Doubling per capita power availability by 2012 is a tall order, given the disconnect between policy and populism.

Much as New Delhi might plan reforms in core sectors of the economy, some problems appear far too endemic to permit of efficient change. Thus the Centre may solicit investments, set targets for the next decade, even legislate for speedy delivery of electricity to every citizen by the end of the present decade. But if recent events at the State level are any indication, something more than planning and good intentions will be required to match precept with practice. After more than five years of reforms in the power sector, the age-old problem of erring State electricity boards is threatening to stymie New Delhi's goal to reach electricity to the vast majority.

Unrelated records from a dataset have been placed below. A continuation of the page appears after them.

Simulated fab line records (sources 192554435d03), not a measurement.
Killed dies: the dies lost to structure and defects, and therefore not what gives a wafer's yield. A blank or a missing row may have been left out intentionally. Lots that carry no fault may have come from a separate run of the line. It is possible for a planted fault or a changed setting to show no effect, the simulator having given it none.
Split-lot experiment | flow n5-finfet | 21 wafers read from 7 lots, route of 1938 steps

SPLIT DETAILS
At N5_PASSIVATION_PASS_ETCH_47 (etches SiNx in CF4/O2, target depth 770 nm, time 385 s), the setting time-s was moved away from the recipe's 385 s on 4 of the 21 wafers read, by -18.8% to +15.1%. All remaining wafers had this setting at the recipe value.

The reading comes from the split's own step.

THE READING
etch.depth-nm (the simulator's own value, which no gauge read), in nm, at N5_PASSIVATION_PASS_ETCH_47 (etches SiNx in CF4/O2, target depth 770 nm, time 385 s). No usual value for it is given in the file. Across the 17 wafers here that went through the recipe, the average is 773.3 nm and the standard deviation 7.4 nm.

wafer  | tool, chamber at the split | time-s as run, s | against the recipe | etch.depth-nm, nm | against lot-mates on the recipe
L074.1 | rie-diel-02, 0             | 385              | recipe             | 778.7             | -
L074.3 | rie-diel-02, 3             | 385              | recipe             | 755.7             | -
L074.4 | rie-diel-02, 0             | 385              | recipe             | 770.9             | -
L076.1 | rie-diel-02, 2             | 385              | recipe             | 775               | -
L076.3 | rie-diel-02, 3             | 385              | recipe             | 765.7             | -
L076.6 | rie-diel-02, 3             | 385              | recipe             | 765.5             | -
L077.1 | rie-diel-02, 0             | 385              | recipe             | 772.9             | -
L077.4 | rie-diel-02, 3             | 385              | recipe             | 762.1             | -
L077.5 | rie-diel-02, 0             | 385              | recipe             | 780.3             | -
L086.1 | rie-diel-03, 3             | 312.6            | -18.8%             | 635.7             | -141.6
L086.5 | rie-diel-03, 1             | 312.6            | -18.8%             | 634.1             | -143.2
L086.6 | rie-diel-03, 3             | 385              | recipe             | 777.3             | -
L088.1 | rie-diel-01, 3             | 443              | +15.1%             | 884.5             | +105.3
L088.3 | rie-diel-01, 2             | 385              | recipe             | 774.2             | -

Barring a handful, State electricity boards across the country have been unwilling to follow the basic rules of the new tariff policy agreed to last year. One of these stipulates that the power utilities should file Annual Revenue Requirement (ARR) petitions to the State Electricity Regulatory Commissions (SERC) concerned. These petitions kick-start the process of tariff revision for every consumer category, keeping in mind the viability of the SEB. Of the 29 SEBs, only five had sent in their ARR petitions by the March 31 deadline; ten States sent it in after the deadline. Some States — Maharashtra, Tamil Nadu and Gujarat, among them — have simply ignored the stipulation. It is significant that the most industrialised States count among the errant; it is no less significant that West Bengal has complied, considering that it is ruled by the Left, whereas Maharsahtra, ruled by the party of the current policy-makers, has not.

It is a serious matter when the party in power in New Delhi is unable to get its State-level administration to set compliance standards for others. The most critical change in the power sector, the Electricity Act, was legislated in 2003 during the BJP-led government; the new tariff policy came last year, with the UPA in power. The SERCs are the products of both. Yet State governments from both parties have recklessly gifted away power to favoured consumers — Scheduled Castes in Punjab and farmers in Andhra Pradesh, for instance — in contravention of the rules for subsidies in the notified tariff policy.

This errant conduct of SEBs underlines the central problem of the power sector; lack of proper governance and conflicting interests at the Centre and the States. Policies may appear efficient in New Delhi, and Parliament may legislate but as long as distribution of power remains in the hands of State-run utilities, the central concern that policymakers will have to face is how to raise the resources to enhance power generation capacity. India has a per capita power availability of 526 units a year compared to China's 1,247 units; the Centre wants that to rise to 1,000 units by 2012. Given the disconnect between economic policy and populist rhetoric, and between the States and the Centre, the target seems almost impossible to attain.